St Julie Billiart (1751-1816) foundress of the Sisters of Notre Dame
Loved to teach catechism
Julie was born at
Cuvilly, a village of Picardy, in the diocese of Beauvais, France.
When
she was seven, she knew the catechism by heart, and used to gather her
companions around her to hear them recite it and to explain it to them.
Recognizing something 'special' in her, the priest secretly allowed her
to make her First Communion at the age of nine, when the normal age at
the time was thirteen.
Paralysed and confined to bed for twenty-two years
Julie was
held in very high esteem for her virtue and piety and was commonly
called, "the saint of Cuvilly".
When twenty-two years old, a murder
attempt on her father gave her such a shock that her lower limbs were
paralysed and she was confined to bed for twenty-two years.
During this
time, she received Holy Communion daily, spent four or five hours in
contemplation and the rest of the day making altar linen and lace.
She
also gathered the village children around her bed to teach them
catechism in preparation for First Communion.
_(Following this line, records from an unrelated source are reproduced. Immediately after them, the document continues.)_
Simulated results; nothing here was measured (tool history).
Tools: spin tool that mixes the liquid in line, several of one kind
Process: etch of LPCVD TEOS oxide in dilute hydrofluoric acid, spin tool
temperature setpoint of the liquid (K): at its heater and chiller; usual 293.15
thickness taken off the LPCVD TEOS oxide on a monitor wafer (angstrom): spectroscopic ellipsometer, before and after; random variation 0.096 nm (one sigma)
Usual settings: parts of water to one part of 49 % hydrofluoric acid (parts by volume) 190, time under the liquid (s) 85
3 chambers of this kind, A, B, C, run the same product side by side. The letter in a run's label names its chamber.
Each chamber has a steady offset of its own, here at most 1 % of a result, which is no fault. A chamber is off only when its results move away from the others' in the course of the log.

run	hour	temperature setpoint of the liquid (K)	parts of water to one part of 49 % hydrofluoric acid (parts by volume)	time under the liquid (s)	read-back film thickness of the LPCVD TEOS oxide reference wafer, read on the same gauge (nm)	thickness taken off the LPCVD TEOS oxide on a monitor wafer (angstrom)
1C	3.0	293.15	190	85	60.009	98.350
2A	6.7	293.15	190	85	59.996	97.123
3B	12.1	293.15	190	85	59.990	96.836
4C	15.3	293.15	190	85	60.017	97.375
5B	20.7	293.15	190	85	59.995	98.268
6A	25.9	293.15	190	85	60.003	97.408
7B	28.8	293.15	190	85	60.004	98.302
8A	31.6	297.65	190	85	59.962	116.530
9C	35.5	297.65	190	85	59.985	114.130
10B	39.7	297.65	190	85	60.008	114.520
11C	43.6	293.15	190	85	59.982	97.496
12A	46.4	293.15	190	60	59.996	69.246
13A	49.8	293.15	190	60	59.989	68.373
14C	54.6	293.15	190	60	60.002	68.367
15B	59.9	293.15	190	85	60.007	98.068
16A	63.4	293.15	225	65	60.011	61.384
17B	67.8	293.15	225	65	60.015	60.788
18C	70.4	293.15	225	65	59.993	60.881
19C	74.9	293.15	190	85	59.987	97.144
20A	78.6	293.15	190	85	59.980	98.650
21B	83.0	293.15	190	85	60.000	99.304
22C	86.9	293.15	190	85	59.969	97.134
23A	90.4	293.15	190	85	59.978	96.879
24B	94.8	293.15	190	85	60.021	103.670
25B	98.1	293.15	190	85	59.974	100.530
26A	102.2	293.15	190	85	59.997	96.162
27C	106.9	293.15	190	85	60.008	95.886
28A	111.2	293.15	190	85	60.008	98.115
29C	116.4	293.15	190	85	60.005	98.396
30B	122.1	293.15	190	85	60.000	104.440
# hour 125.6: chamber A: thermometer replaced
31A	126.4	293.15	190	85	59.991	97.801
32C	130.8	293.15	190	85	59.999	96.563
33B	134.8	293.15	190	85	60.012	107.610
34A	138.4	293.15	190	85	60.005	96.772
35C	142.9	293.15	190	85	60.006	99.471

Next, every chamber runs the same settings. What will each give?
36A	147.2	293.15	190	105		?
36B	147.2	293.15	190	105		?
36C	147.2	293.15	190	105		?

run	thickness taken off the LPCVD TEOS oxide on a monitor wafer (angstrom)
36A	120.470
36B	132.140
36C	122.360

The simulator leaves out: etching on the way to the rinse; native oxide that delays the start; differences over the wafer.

Viscountess Françoise Blin de Bourdon
During the
French Revolution Julie Billiart had to take refuge at Amiens, and it
was here she met Viscountess Françoise Blin de Bourdon, a thirty-eight
years old woman who had spent her youth in piety and good works.
She had
been imprisoned with all of her family during the Reign of Terror, and
had escaped death only by the fall of Robespierre. She was not
immediately attracted by Julie (paralysed and almost speechless), but
eventually grew to love and admire her for her wonderful gifts.
A small
company of friends of the viscountess (young and high-born ladies) was
formed around the bed of "the saint". Julie taught them how to lead an
interior life, while they devoted themselves generously to the causes of
God and the poor.
Though they attempted all the exercises of an active
community life, some of the first disciples dropped off until only
Françoise Blin de Bourdon was left.
Institute of the Sisters of Notre Dame
In 1803
under the auspices of the Bishop of Amiens, Julie and Françoise decided
to found a the Institute of the Sisters of Notre Dame, a society for the
Christian education of girls and the training of religious
teachers. Their first pupils were eight orphans.
Several young persons
offered themselves to assist the two superiors. They did away with the
distinction between choir sisters and lay sisters and put each sister to
work in a situation which best suited her.
On the feast of the Sacred
Heart, June 1, 1804, Mother Julie, after a novena made in obedience to
her confessor, was cured of paralysis.
Other houses of the order were
set up in Ghent and Namur and they set up the mother-house in Namur.
Later life, death and canonisation
In the space
of twelve years (1804-16) Mother Julie founded fifteen convents, made
one hundred and twenty journeys, many of them long and toilsome, and
carried on a close correspondence with her spiritual daughters. Hundreds
of letters are preserved in the motherhouse.
In 1815 Belgium was the
battlefield of the Napoleonic wars, and the mother-general suffered
great anxiety, as several of her convents were in the path of the
armies, but they escaped injury.
In January, 1816, she was taken ill,
and died after three months of pain borne with patience.
Her reputation
for sanctity spread and was confirmed by several miracles. She was
beatified by Pope Pius X in 1906 and canonised by Pope Paul VI in 1969.
Spirituality and influence
Julie's spirituality was captured by the simple and naive formula which was continually on her lips and pen: Ah, qu'il est bon, le bon Dieu (Oh,
how good he is, the good God!).
Today, the Sisters of Notre Dame work
with refugees in London, street children in Nairobi, teaching in Korea,
immigrant farm workers in Florida, AIDS orphans in Zimbabwe... and
always, women and children, who are among the very poorest.